The Jeans length and the Jeans criterion

The Jeans mass has a spatial twin, the Jeans length, which answers a slightly different question: how large must a clump be to collapse? It comes from comparing the time for a sound wave to cross a region with the time for that region to gravitationally free-fall. If sound can cross faster than gravity can collapse, pressure smooths out the perturbation; if not, gravity wins. The crossover wavelength is

λ_J = c_s √(π / G ρ)

where c_s = √(k_B T / μ m_H) is the isothermal sound speed. A perturbation with wavelength larger than λ_J grows; one shorter than λ_J oscillates. The Jeans mass is simply the gas contained in a sphere about a Jeans length across, M_J ≈ (4/3)π ρ (λ_J/2)³, so the mass and length encode the same instability. In practice you can test a clump either way: it collapses if its size exceeds λ_J or equivalently if its mass exceeds M_J. The two criteria are mathematically equivalent for a uniform medium.

Variants and regimes

• Bonnor–Ebert mass. The pure Jeans analysis assumes an infinite uniform medium. A more careful treatment of a finite, pressure-confined isothermal sphere — the Bonnor–Ebert sphere (Ebert 1955, Bonnor 1956) — gives a maximum stable mass M_BE ≈ 1.18 c_s⁴ / (G^(3/2) P_ext^(1/2)). It carries the same T^(3/2) ρ^(−1/2)–style scaling but with a more realistic geometry and an external-pressure dependence, and it is the form usually fit to observed cloud cores.
• Magnetic critical mass. Molecular clouds are magnetized, and a frozen-in magnetic field provides extra support against collapse. The relevant threshold becomes the mass-to-flux ratio: a core is "magnetically supercritical" and free to collapse only above a critical mass M_Φ ≈ 0.13 Φ / √G. Clouds straddle this line, and ambipolar diffusion slowly leaks flux to tip them over.
• Turbulent Jeans mass. Supersonic turbulence adds a non-thermal pressure. Replacing the thermal sound speed with an effective velocity dispersion that includes turbulence raises the support and changes which scales collapse — modern theories of the initial mass function (e.g. Hennebelle–Chabrier) build on a turbulence-modified Jeans analysis.
• Cosmological Jeans mass. In the expanding universe after recombination, the Hubble flow modifies the instability. The cosmological Jeans mass set the smallest gas clouds that could collapse into the first minihalos, governing the masses of the first (Population III) stars at redshift z ≈ 20–30.
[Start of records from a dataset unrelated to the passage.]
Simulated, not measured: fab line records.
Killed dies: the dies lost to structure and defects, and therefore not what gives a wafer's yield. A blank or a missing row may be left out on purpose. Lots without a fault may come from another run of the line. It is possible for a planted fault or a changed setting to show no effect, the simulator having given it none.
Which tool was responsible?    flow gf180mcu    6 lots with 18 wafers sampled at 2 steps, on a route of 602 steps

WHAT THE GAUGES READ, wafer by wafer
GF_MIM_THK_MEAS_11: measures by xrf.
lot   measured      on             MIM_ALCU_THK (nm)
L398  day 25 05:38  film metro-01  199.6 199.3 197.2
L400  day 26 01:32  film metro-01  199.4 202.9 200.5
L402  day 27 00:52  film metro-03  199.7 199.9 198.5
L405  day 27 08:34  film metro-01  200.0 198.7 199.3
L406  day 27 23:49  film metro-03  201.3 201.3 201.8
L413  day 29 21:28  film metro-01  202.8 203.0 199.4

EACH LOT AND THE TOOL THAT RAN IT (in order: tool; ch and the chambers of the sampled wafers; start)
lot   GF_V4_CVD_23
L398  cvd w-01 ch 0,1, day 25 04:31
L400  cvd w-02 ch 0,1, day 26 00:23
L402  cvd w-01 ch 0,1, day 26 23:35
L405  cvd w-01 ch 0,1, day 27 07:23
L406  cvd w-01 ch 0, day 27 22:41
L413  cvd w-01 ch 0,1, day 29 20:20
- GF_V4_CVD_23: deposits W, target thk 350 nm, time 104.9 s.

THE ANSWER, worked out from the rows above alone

Common pitfalls and misconceptions

• Thinking the Jeans mass is a fixed number. It is not a constant — it depends on the local T and ρ and changes continuously as a cloud evolves. A clump can be sub-Jeans at one moment and super-Jeans a free-fall time later, simply because the surrounding density rose.
• Forgetting the "Jeans swindle." Jeans's original derivation neglected the gravity of the uniform background medium, which is formally inconsistent for a truly static infinite medium. The result is correct, but the rigorous justification requires either an expanding background or a finite, pressure-bounded cloud.
• Assuming the collapse stays isothermal forever. It does not. The opacity limit ends the isothermal phase; once the gas traps its heat, the Jeans mass rebounds and fragmentation stops. Ignoring this leaves you with no explanation for why stars do not form arbitrarily small.
• Confusing the Jeans mass with the final stellar mass. The Jeans mass sets the fragment scale, but accretion, mergers, and feedback all reshape a fragment before it finishes as a star. The Jeans mass anchors the characteristic mass; it does not dictate every star's mass.
• Neglecting magnetic and turbulent support. Real clouds are not purely thermal. A core that looks super-Jeans on temperature and density alone can still be held up by magnetic fields or turbulence, delaying collapse for many free-fall times.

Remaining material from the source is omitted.